8. Admiral Davies asked for Israelyan’s assessment of the TTBT/PNE talks. Ambassador Israelyan stated that when he left Moscow in August, his Deputy Timerbayev had said everything would be settled by the end of September. A few days ago, Timerbayev had sent a letter saying that the talks are not nearly completed.

Admiral Davies indicated that the principal problems in the talks were verification and the observer function.

Ambassador Israelyan said these are very difficult problems.

There are many agencies involved. He indicated that if the American bureaucratic situation is bad, the Soviet situation is no better. (Comment: This may be admission of Soviet differences of view on the on-site inspection issue.)

Ambassador Israelyan said that the importance of PNEs seemed to be growing, especially in view of the energy crisis. Soviets are very enthusiastic about PNEs. Ambassador Israelyan said that Mr. Morokhov (Soviet TTBT/PNE negotiator and Deputy Chief of State Committee on Atomic Energy) had provided a briefing on the benefits of PNEs. Israelyan said that he was “very impressed by the way Morokhov explained the utility of PNEs.”

9. Admiral Davies thanked Ambassador Israelyan for his very frank and useful presentation and stated that his suggestions would be seriously discussed within U.S. Government.

Kissinger
  1. Summary: The Department summarized a meeting between Chief of the International Organizations Division of the Soviet Ministry of Foreign Affairs Israelyan and Admiral Davies, during which the officials discussed various Soviet disarmament initiatives.
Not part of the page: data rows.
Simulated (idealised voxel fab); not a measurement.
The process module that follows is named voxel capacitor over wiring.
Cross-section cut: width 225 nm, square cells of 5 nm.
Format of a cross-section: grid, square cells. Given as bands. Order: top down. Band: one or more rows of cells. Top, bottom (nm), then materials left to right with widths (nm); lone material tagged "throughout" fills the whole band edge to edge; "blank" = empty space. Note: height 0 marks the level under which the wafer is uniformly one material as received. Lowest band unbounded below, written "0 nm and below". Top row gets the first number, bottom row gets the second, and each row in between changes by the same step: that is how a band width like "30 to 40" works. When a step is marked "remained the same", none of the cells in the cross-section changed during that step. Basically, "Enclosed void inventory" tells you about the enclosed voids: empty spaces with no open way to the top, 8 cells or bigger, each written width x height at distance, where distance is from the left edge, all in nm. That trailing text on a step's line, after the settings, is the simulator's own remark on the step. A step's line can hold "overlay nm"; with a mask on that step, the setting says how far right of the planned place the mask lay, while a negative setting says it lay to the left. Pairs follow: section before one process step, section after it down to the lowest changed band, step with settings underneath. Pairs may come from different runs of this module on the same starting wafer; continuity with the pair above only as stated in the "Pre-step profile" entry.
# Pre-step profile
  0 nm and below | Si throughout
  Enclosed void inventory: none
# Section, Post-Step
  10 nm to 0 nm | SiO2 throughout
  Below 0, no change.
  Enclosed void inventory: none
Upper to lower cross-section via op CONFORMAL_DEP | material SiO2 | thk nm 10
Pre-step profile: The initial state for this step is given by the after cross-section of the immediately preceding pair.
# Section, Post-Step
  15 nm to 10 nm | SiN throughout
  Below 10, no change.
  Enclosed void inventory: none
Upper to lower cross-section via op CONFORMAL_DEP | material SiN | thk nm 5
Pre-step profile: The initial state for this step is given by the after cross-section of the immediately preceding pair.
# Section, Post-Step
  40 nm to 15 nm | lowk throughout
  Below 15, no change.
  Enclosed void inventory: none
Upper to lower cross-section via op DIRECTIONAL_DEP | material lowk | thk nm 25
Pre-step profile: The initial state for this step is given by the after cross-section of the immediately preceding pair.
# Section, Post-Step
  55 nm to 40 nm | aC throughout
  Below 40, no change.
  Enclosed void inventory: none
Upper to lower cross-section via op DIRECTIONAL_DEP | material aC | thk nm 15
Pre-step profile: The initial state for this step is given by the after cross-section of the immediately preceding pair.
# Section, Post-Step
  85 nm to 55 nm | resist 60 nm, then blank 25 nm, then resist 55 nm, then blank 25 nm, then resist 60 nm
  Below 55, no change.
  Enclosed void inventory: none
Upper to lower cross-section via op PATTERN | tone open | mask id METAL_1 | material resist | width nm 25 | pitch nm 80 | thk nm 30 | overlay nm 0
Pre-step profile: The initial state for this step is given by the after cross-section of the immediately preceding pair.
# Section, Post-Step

    Source: National Archives, RG 59, Central Foreign Policy File, D750376–0061. Secret; Exdis. Drafted by J. Glassman (EUR/SOV); cleared by John Baker (IO/UNP), Davies, Kelley, Phelps, and Ortiz; approved by Garrison. Repeated for information to USUN and the U.S. delegation to the SALT II talks in Geneva. The Soviet draft resolution banning new weapons of mass destruction was submitted to the UN General Assembly on September 30. For the text, see Documents on Disarmament 1975, p. 495.